[comp.lang.misc] The powerlessness of Lisp detractors

john@mingus.mitre.org (John D. Burger) (03/21/91)

brnstnd@kramden.acf.nyu.edu (Dan Bernstein) writes:

    [in response to my description of some complex and fast Lisp programs]

  Wow. So you have a naturally complex but short-running program. I
  admit such programs exist. They are not the mainstream, at least not
  in systems programming and numerical programming.

What does "short-running" mean?  These interfaces run over non-trivial
lengths of time, i.e. hours/days.  What does the up-time of a program
have to do with its speed?

  Be serious. Pointers (a.k.a. addresses) have been in every machine
  language at least since 1960.

So have conditional jumps.  What's the point?  If you want to program
in machine language, do it.

  You can do things with memory in C that you CANNOT even express in
  Lisp. 

Yeah, like trash it.

I don't want to have to know about the underlying architecture, and
you seem to want to program at that level, which explains why you like
Machine Independent Machine Language (aka C).  If that is the kernel
of this comparison, then neither of us is going to sway the other.
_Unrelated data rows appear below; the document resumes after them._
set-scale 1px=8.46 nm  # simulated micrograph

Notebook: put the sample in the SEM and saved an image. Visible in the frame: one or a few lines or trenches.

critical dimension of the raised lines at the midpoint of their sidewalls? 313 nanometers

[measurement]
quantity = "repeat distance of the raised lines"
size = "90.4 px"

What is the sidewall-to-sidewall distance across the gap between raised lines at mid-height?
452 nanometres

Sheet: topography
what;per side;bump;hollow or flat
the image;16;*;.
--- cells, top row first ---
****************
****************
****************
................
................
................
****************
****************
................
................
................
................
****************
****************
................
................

But pointers don't have anything to do with the discussion of static
and dynamic typing.  I said:

  As someone who has worked in a C shop in another life, building
  business applications, I can say that there's no comparison between
  the two [C and Lisp] with respect to development time or
  maintainability of code. 

Dan replied:

  And I can say that the continued refusal of dynamic-typing advocates
  to actually *make* such a comparison objectively is one mark of a
  true religion.

I stated such an objective comparison.  This may not be true in Dan's
case, but my impression is that many fundamentalists, err, I mean
detractors of dynamic-typing haven't done any real programming in such
languages.  I've worked on both sides of the issue, and that's what my
opinion is based on.
--
John Burger                                               john@mitre.org

"You ever think about .signature files? I mean, do we really need them?"